Identity theft is one of the fastest growing crimes in America, according to the Social Security Administration. And for identity thieves, your Social Security number (SSN) may as well be the holy grail. This piece of personal data provides a huge amount of access to your finances. That’s why you need to do whatever you can to protect it.

What cyber thieves can do with your Social Security number

Here’s what identity thieves can do with your SSN:

  • Empty your bank accounts
  • Open new accounts, like credit cards or loans, in your name
  • Rack up debt in your name
  • Steal your tax refund
  • Get a job using your information (which would affect your taxes the following year)

If someone with bad intentions gets their hands on your Social Security number, the worst-case scenario is pretty grim: mountains of debt, ruined credit and the swift disappearance of your hard-earned money. But the damage can be more than financial. If someone commits a crime in your name using your Social Security number — and there’s no proof that it wasn’t you — you could be arrested for that crime. That kind of trouble is often far more difficult to remedy than financial damage.

8 ways to prevent identity theft

Here are eight concrete steps you can take to help protect yourself from identity theft:

Shred unneeded sensitive documents.
Securely store all documents that contain personal information.
Put a lock on your phone.
Use different, complex passwords for each online account.
Don’t unnecessarily provide personal information.
Use security questions with answers that aren’t easily searchable or easy to guess.
Take advantage of credit monitoring and identity monitoring.
Consider a pre-emptive credit freeze.

Where to get help if an ID thief uses your Social Security number

If you are a victim of identity theft, the burden of proof falls on you. But there are options to get you on the path to recovery. The FTC, for example, has a website dedicated to helping victims of identity theft. You can use that site to report the crime and get started on a recovery plan. It’s also a good idea to file a complaint with the FBI’s Internet Crime Complaint Center, which would alert local authorities. Consider keeping a copy of the police report on you to help prevent accidental arrest in the event that the thief committed other crimes using your name (though, in that case, you may also have to hire a criminal defense lawyer).

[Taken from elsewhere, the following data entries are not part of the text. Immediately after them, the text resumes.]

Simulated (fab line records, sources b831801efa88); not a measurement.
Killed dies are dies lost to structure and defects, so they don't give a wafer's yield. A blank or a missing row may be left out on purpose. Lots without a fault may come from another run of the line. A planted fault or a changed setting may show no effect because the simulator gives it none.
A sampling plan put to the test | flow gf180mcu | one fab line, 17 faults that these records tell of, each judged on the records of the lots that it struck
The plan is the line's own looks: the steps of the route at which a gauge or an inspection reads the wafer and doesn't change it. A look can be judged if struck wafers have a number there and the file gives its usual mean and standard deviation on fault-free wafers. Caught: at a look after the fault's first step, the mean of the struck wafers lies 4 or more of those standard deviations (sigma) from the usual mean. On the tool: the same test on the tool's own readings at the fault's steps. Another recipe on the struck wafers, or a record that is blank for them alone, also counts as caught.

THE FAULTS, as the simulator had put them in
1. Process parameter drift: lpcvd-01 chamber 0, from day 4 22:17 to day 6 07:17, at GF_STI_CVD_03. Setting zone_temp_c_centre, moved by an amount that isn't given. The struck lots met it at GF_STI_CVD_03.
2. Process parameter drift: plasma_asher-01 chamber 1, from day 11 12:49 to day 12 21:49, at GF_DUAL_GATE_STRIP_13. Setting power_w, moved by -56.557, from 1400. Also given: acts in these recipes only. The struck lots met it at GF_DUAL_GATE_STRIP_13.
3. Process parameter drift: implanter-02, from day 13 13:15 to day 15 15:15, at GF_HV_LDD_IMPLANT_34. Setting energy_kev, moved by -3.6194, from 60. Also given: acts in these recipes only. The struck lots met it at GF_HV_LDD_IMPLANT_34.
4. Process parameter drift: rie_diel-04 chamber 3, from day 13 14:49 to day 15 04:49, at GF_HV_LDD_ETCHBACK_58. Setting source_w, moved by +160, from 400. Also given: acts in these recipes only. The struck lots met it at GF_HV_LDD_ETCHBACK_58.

You should also contact the IRS to prevent or flag tax-related identity theft, as well as the companies where you know fraud occurred. Some credit card companies will even create a trigger so that the police are contacted the next time the credit card is used. Changing account passwords, or even closing accounts, can also aid in damage control.

Other useful tools and steps include:

Fraud alerts

You have the right to ask the credit bureaus — Experian, Equifax and TransUnion — to set up a fraud alert, which can help you pinpoint any additional actions taken by the person who took your identity. Once the alert is set up, no one can open a new account in your name without taking extra steps to verify their identity. For example, if you provide a phone number, potential lenders must make a reasonable effort to call you for verification. The alert, which lasts for one year, also entitles you to a free copy of your credit report from each bureau.

ID theft and credit monitoring

Although these tools are meant to help prevent identity theft, they can also prove useful after you’ve had your identity stolen. An ID theft or credit-monitoring service will alert you to any changes to your accounts or information. This could help if someone tried to change your address or apply for a loan.

Credit freeze

If you aren’t planning on opening any new credit accounts in the near future, a credit freeze could be a good option. A freeze puts a full stop on all new accounts, thereby protecting you from additional financial harm. However, this would not prevent an identity thief from accessing your existing accounts.

Credit lock

Similar to a credit freeze, a credit lock prevents anyone from opening new accounts in your name, except you can easily turn it on and off at will. To enroll, you need to sign up with at least one of the three credit bureaus.

Active duty alerts

Members of the military can access a 12-month active duty alert, which, similar to a fraud alert, requires lenders to make a reasonable effort to verify the identity of anyone making credit-related requests in your name. It also removes your name from the credit bureaus’ pre-screening marketing lists for credit and insurance offers for the next two years.

Get a new Social Security number

If, after everything, you still can’t get the identity thief to stop using your information, you can request that the Social Security Administration issue you a new number. However, it’s important to keep in mind that this may not solve all of your identity-theft related problems, since credit bureaus may still have your old information on file. Victims who don’t also change their name and address will likely find less relief.

Prevention is always the best policy. And if someone uses your Social Security number to steal your identity, the complications can add up quickly. That’s why it’s vital to take the time to protect your personal information, especially your Social Security number. It’s a little bit of effort that can make a big difference down the line.